Issue2820

classification
Title: Import fails with UnicodeDecodeError if sys.path contains invalid UTF-8 bytes
Type: behaviour Severity: normal
Components: Core Versions: Jython 2.7.2
Milestone: Jython 2.7.2
process
Status: closed Resolution: fixed
Dependencies: Superseder:
Assigned To: Nosy List: jeff.allen, pekka.klarck
Priority: normal Keywords:

Created on 2019-11-03.22:09:04 by pekka.klarck, last changed 2020-02-01.08:54:41 by jeff.allen.

Messages
msg12742 (view) Author: Pekka Klärck (pekka.klarck) Date: 2019-11-03.22:09:04
Noticed this regression when testing Jython 2.7.2b2 on Linux. See the example below for a demonstration. Works fine with Jython 2.7.0 but seems to fail also with Jython 2.7.1.
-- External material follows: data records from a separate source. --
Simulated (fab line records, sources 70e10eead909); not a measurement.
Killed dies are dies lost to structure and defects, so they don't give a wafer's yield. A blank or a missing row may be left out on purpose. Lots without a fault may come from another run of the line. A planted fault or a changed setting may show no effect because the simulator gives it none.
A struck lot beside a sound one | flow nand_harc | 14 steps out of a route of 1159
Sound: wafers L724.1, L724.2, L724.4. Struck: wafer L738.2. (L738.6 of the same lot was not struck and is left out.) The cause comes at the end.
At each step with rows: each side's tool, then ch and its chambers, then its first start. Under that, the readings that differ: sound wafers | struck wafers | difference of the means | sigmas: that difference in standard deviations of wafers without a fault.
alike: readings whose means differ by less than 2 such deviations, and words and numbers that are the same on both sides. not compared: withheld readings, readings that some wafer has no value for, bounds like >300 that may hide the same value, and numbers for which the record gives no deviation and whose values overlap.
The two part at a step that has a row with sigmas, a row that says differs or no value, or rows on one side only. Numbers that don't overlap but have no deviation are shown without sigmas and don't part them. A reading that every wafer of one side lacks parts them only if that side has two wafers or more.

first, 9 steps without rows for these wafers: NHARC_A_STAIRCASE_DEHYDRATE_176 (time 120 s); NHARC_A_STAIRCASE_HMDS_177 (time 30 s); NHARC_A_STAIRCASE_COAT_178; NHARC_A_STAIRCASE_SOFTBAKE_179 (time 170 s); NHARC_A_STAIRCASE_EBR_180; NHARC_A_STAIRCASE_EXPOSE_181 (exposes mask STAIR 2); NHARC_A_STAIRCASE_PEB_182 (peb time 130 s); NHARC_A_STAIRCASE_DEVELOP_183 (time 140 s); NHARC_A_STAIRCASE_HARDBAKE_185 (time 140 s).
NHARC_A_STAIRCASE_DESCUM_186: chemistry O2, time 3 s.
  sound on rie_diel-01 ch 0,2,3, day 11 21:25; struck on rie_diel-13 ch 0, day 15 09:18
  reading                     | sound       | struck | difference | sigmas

Jython 2.7.2b2 (v2.7.2b2:b9b60766cabe, Nov 1 2019, 07:46:45) 
[Java HotSpot(TM) 64-Bit Server VM (Oracle Corporation)] on java1.8.0_201
Type "help", "copyright", "credits" or "license" for more information.
>>> import sys
>>> sys.path.append('hyv\xe4')
>>> import re       # existing modules can be imported fine
>>> import nonex    # this should fail with ImportError
Traceback (most recent call last):
  File "<stdin>", line 1, in <module>
UnicodeDecodeError: 'utf-8' codec can't decode byte 0xe4 in position 3: unexpected end of data
msg12744 (view) Author: Jeff Allen (jeff.allen) Date: 2019-11-04.07:57:53
Thanks for testing. It's the same on Windows. As you can see, the problem is that when we encounter bytes in the context of file paths, we assume they are utf-8 encoded. A simpler test is:

f = open('hyv\xe4', 'w')

This works:

f = open(u'hyv\xe4', 'w')

But it means something different. (I now have a file called "hyvä".) Similarly sys.path.append(u'hyv\xe4') produces the effect you expect.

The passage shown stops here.